"I am not a racist." The fact that we even have to make a qualifying statement such as "I am not a racist!" in America may say less about our past and more about the present misuse of labels. Qualifying statements may also indicate how quickly others are to take offense in our culture. However, racial qualifications may have more to do with conscience than anything else.
Last month, my daughter's travel soccer team decided to go out to dinner after a game. Over pizza, the girls and the team parents were able to get to know each other on a more personal level. During some light conversation with another father, I asked, "Has anyone ever told you that you look like Kurt Russell?" He said, "No, is that a good thing?" I said, "Well, he's a good looking guy, successful, and famous!" I then jokingly said, "I guess it's better than being compared to Barak Obama." He laughed and shortly thereafter, we finished our pizza and went our separate ways.
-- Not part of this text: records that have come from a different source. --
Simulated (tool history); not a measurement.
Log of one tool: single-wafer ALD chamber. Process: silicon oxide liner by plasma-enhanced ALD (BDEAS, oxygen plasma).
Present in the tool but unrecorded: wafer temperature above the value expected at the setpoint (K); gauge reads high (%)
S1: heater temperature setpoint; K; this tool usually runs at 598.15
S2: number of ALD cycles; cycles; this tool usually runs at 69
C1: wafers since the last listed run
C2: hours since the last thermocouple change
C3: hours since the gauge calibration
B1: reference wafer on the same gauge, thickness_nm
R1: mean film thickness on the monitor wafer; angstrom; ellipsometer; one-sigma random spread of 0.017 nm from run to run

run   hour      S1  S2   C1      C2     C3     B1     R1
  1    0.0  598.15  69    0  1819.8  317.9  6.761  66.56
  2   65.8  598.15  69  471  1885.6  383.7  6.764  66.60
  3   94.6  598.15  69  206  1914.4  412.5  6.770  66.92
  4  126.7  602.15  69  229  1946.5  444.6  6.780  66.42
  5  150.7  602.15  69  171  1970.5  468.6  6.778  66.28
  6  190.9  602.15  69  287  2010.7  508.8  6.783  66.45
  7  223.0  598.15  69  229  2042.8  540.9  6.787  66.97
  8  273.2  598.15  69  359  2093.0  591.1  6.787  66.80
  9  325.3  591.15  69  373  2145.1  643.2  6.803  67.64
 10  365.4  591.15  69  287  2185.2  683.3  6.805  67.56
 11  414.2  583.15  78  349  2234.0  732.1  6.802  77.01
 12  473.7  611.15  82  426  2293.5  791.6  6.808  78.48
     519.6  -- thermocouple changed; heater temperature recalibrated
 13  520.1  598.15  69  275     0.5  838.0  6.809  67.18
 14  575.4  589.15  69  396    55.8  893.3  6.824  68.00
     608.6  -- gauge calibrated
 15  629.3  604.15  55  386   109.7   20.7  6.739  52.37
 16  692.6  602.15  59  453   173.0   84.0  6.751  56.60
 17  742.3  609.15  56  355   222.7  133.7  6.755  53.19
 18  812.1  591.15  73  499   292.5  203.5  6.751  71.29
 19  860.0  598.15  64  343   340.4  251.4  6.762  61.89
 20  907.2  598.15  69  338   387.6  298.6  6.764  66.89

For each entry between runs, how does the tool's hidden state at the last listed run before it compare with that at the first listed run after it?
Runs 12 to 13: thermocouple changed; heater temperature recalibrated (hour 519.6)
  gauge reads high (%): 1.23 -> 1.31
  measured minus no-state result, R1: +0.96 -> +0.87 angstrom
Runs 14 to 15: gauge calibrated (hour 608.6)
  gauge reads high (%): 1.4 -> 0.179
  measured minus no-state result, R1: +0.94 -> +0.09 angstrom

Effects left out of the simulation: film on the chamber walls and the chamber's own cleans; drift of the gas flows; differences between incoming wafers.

Later that night, my conscience began bothering me regarding that last statement but I could not understand why. It finally occurred to me that my struggle had to do with the potential perception with which my comment could have been received because Barak Obama is a black President. I began thinking to myself, "I am not a racist and there are no latent issues of which I am aware." I further protested, "My comment was politically motivated and had nothing to do race." Yet, I was really bothered by the fact that it could have been misconstrued.
I began conducting an objective comparative analysis of the two men in my mind. Given the same criteria used to consider that the Kurt Russell comment was a compliment, I would have to admit that Barak Obama is also a good looking guy, successful, and famous. "So what is the difference between these two men?" I asked myself. To be truly objective, I have to admit that at the time of the comment, I knew very little about Kurt Russell other than the fact that he has been cohabitating with his girlfriend, Goldie Hawn, for over two decades. While, on the other hand, Barak Obama is a family man in a traditional, monogamous marriage, like I am.
My mind began probing for some kind of evidence to clear my conscience and relieve my guilt. The defense attorney of my inner voice began to compose a mental checklist – proof that would undeniably declare my innocence. Typical thoughts began streaming:
- My childhood friends were from many different ethnic backgrounds.
- I have a very diverse group of friends at church, in my community, and at work.
- As a professional, I have even been approached by a friend who asked me to consider partnering with him to begin a multi-cultural ministry.
- For leisure, I am rereading my all-time favorite autobiography "Up From Slavery" by Booker T. Washington, which I believe should be required reading for every leader in America, if not every American.
That's it! Booker T. Washington – Probably no other person in history overcame greater odds, rising from slavery to national prominence. Booker T. Washington completely understood the significance of the racial issues of his day for both black and white Americans. He believed that "No man whose vision is bounded by color can come into contact with what is highest and best in the world" (111). He held this conviction for the black man, no less than for the white man. Pockets of racial tension still exist within America today, but I believe that Booker T. Washington would be disappointed that race is still an issue and that "color" is used politically to intimidate opposition from speaking out against ideas that are counterproductive to the interest of our country.
Booker T. Washington, no doubt, would be delighted to see the fruit of his labor and that of his fellow countrymen resulting in the election of the first black President. However, I do believe that he would not endorse the current political climate which serves two extremes. One that seeks to ignore verifiable issues of racism and the other that attempts to silence opposition with false accusations of racism, both of which are forms of racial discrimination.
When Booker T. Washington was invited to speak at The Atlanta Exposition on September 18, 1895, among other comments he said, "No race can prosper till it learns that there is as much dignity in tilling a field as in writing a poem. It is at the bottom of life we must begin, and not at the top. Nor should we permit our grievances to overshadow our opportunities" (107). As he addressed a crowd of black and white Americans in the South, he deliberately emphasized that progress between the two races could only take place as opportunities overshadowed grievances. He believed that progress could only advance through the combined effort of both races working together in an industrial spirit of cooperation and not by harboring resentment over past experiences.
My original comment could have just as easily been made during the Presidency of Bill Clinton or George W. Bush. If I said to my friend "I guess it's better than being compared to Bill Clinton or George W. Bush," no one in our country, including myself, would have had any racial tension about the remark. Most decent Americans rightly fear racist labels, primarily because they are not racists. The very framework of our democracy rests upon the foundation that the health of our nation is of crucial interest to all Americans. Well-meaning Americans who critique any standing President, his policies, his administration, or his party are not racists, but rather are simply participating in the same political system that has been in place for over ten generations. Echoing the message of Booker T. Washington once again, we should desire what is best for all races in America at the exclusion of none.